Of course, none of this matters if the company folds. But based on what we’ve seen and heard, that’s looking less and less likely as we quickly approach Interbike. Details as soon as we have them.


  1. Hopefully Marzocchi will be able to convince people that they are indeed here to stay- otherwise, even if their products are good, they won’t sell as people will fear that their new forks won’t be supported down the line.

  2. Right Tim.

    A really big name needs buy them. Preferably a company that can eat losses for a bit and make a promise to keep them afloat for a promised span of time and with goals of being in it for the long haul. With a guarantee of 5+ years of available service parts

  3. Im running a 2015 Marzocchi LCR 320 on my hard tail and a fox float 32 ctd on my fs bike. The differences are subtle but the Marzocchi is the one I like more. Ill support these guys to the very end.

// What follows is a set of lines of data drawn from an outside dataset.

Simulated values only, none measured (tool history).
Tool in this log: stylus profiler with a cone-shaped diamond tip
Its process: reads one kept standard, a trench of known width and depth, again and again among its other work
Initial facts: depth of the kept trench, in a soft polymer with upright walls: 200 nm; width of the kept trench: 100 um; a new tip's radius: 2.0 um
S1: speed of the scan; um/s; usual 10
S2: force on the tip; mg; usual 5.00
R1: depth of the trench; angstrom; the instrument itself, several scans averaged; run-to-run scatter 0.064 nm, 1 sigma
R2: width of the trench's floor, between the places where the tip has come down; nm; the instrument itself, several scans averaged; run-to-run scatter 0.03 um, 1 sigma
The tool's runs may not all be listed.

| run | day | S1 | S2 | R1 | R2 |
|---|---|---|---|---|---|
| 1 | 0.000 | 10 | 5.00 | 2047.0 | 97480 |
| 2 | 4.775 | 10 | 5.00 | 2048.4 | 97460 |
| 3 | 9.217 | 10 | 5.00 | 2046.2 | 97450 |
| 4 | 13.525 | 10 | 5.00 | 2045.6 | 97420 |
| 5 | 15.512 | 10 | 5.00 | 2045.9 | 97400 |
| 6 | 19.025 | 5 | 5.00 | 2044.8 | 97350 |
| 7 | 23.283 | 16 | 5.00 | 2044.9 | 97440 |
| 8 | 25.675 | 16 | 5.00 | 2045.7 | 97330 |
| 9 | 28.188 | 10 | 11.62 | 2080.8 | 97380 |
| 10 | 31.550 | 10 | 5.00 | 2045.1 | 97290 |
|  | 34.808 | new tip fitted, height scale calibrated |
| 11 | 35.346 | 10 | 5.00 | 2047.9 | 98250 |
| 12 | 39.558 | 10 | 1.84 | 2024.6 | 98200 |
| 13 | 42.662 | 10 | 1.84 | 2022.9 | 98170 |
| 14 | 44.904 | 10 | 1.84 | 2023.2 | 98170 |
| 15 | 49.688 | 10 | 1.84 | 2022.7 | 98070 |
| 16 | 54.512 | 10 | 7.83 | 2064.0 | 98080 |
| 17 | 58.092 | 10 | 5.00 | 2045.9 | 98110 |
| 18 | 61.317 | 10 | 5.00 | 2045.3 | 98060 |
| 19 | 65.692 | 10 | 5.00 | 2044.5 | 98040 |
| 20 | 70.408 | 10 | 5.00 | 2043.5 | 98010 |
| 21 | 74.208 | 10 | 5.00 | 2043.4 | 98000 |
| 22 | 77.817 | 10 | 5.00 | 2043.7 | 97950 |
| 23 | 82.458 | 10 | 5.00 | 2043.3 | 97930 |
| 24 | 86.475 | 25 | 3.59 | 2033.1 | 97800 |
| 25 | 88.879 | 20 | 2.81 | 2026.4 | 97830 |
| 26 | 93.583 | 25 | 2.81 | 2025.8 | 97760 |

  4. Serious question Seraph, what does Marzocchi have that X-Fusion would want/need? I hope Marzocchi doesn’t fold, but at the same time if they did it would make little difference to the mtb market.

  5. It would not matter one bit to the market place if Marzocchi failed. It has been at least 5+ years that I have even seen one of their forks on the trail. They days of the Z1 bam have long passed them by….

  6. If I was FSA I’d find the money to buy these guys ASAP, then they would (soon) have road groups, bars, stems, posts, wheels etc and I guess a MTB group set is on the way? Great as a big OEM player…

  7. Don’t want to see them go. They had a couple of bad years, but the current 350 and 380 are really excellent forks. I hope someone buys them.

  8. It will mean nothing to buy the Marzocchi name and take the design/engineering out of Italy. If they decided to go back producing them in Italy I think the company would have a future. I will NEVER buy another Marzocchi otherwise.